When I first stumbled over the band name TZOMPANTLI my tongue almost tied up in a knot, but when I read that they play Power Metal with some Mexican Folk, I couldn’t care less about my tongue, but wanted to hear what they were about. After several tries to get in touch with the band, it then finally worked out - “Aztec Blade” was mine. Now TZOMPANTLI are by no stretch a green band, they were founded way back in 1989 already, but still this one album and three demos under the name of INCEST under their belt, so talk about taking their time.
But anyways, lyrics about the Aztecs are something fresh and interesting and if the music also manages to convey that, I’m all for it. And “Clash In Mictlan”, the nine-minute opener sets out with something like a horn, some flute, thundering drums and some guitars, setting the atmosphere for an adventure back in time. The song itself is almost pure Power Metal, infused with some indigenous elements in the rhythm and also a return of the flute here and there, with Carlos G.T.’s high and a little peculiar (his timbre), but quite original voice over it, which I could imagine many people will be ready to criticize in the blink of an eye. The whole undertaking is a little hampered by the sound, which lacks a bit of clarity and breathes more the air of the 80s, but at the same time it gives TZOMPANTLI’s music some earthy authenticity that actually is a welcome change to the many sterile and slick productions of late.
Overall variety definitely is not a problem for TZOMPANTLI, as they cleverly vary speeds and intensity throughout and in-between the songs, “The Truth Behind The Glory” sets out slow, before ascending into mid-tempo, introducing a quiet passage and then erupting into a fast, driving part without disrupting the flow of the song, if I imagined this with a good production (here it gets a little too “authentic”, if you know what I mean), this song would be an absolute killer! And “Behind The Shadows” even takes on some thrashy hues with the partly frenetic pace and rough riffing, and even though some of the other tracks can’t keep up with the mentioned three crackers, they never dip below the standard.

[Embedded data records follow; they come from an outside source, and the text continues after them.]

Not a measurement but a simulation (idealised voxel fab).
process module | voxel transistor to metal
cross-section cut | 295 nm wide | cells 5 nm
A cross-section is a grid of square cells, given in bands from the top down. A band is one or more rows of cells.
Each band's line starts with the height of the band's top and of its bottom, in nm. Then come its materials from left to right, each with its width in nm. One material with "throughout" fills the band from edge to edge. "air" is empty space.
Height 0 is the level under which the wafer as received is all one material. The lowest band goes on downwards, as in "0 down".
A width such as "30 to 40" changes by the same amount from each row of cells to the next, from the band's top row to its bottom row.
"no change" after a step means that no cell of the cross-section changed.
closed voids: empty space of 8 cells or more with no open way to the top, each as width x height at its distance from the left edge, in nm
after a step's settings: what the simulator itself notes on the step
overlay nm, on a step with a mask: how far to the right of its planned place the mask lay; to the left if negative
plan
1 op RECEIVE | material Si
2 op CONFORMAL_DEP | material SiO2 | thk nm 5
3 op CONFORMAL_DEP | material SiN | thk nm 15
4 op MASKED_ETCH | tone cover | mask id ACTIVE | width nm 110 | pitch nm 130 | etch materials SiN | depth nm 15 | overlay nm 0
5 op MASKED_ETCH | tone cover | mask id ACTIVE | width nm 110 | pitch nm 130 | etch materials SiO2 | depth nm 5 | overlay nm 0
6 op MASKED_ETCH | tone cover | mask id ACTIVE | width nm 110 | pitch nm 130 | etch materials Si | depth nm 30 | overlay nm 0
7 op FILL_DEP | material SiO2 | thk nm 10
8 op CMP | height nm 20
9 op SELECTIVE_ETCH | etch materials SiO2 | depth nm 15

The production values are the only setback to “Aztec Blade”, but they are more than weighed up by the song material and the willingness to stray from the beaten path, the voice is part of this, even though it might be held against them by some fans, who can’t get their ears to properly embrace it, overall TZOMPANTLI’s debut effort is a more than remarkable release from Mexico and should find the open ears of quite a few fans of Power Metal, it definitely worked with me!